Reputation: 99
how can I get the length of the text of all document in one line if I'm using the for loop to extract the text before that?
import requests
from bs4 import BeautifulSoup
url = 'https://en.wikipedia.org/wiki/Mount_Olympus,_Utah'
response = requests.get(url)
soup = BeautifulSoup(response.content, 'lxml')
text = soup.find_all('p')
for text2 in text:
r = text2.get_text().split()
print(len(r))
output:
117
23
84
73
66
69
9
Problem is that it's counting every line. I want length of the document in one line like this:
441
Upvotes: 1
Views: 356
Reputation: 126
You can use list comprehension with sum() -
print(sum([len(text2.get_text().split()) for text2 in text]))
so, first you iterate through text - for text2 in text
then, you extract text with .get_text() method, split it, and its length gets stored as an element in the list - len(text2.get_text().split())

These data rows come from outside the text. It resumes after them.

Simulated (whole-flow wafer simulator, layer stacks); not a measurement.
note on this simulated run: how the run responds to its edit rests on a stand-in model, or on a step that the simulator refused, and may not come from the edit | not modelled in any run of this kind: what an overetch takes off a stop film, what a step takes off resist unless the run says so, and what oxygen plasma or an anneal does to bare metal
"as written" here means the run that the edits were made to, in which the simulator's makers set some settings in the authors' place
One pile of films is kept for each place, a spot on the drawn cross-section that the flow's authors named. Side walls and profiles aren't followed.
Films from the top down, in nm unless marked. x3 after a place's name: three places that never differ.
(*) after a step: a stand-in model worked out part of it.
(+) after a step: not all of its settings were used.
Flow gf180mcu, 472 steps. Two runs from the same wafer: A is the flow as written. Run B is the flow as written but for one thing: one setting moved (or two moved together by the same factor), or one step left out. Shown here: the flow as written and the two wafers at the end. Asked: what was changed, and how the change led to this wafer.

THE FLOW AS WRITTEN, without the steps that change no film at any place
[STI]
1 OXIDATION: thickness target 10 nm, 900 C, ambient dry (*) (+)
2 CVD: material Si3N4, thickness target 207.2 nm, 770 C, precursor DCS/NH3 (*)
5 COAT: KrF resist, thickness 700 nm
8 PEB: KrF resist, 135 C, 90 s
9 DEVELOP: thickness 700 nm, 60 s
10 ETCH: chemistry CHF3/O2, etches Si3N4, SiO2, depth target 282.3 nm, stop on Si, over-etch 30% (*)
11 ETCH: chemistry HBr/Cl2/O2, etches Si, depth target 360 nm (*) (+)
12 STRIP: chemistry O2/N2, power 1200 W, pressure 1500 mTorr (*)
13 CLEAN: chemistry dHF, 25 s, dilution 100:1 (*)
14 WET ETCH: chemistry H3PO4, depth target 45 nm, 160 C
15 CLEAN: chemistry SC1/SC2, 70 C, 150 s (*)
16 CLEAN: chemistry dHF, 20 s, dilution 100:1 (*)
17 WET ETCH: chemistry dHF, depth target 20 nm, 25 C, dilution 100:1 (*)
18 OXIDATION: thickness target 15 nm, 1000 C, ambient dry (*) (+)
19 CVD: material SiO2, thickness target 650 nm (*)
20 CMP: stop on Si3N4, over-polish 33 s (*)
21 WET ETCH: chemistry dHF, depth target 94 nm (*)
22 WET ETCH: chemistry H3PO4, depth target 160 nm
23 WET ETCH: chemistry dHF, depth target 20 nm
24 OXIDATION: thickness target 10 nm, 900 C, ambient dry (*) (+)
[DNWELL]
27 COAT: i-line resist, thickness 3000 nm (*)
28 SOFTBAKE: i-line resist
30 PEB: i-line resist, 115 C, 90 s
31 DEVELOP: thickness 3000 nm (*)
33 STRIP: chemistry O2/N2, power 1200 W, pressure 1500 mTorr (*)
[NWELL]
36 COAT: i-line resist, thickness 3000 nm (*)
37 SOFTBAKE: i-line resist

then using sum(), you sum all elements of that array, and finally print it
edit: just to be clear, that one liner replaces whole for loop
Upvotes: 3
Reputation: 927
you can ad a variable total_len
and increment it by the element length for every element
import requests
from bs4 import BeautifulSoup
url = 'https://en.wikipedia.org/wiki/Mount_Olympus,_Utah'
response = requests.get(url)
soup = BeautifulSoup(response.content, 'lxml')
text = soup.find_all('p')
total_len = 0
for text2 in text:
r = text2.get_text().split()
total_len += len(r)
print(total_len)
Upvotes: 1
Reputation: 74645
Sum them up:
total_length = 0
for text2 in text:
r = text2.get_text().split()
total_length += len(r)
print(total_length)
Upvotes: 2
Reputation: 1438
Here:
import requests
from bs4 import BeautifulSoup
url = 'https://en.wikipedia.org/wiki/Mount_Olympus,_Utah'
response = requests.get(url)
soup = BeautifulSoup(response.content, 'lxml')
text = soup.find_all('p')
sum = 0
for text2 in text:
r = text2.get_text().split()
sum= sum + len(r)
print(sum)
Upvotes: 2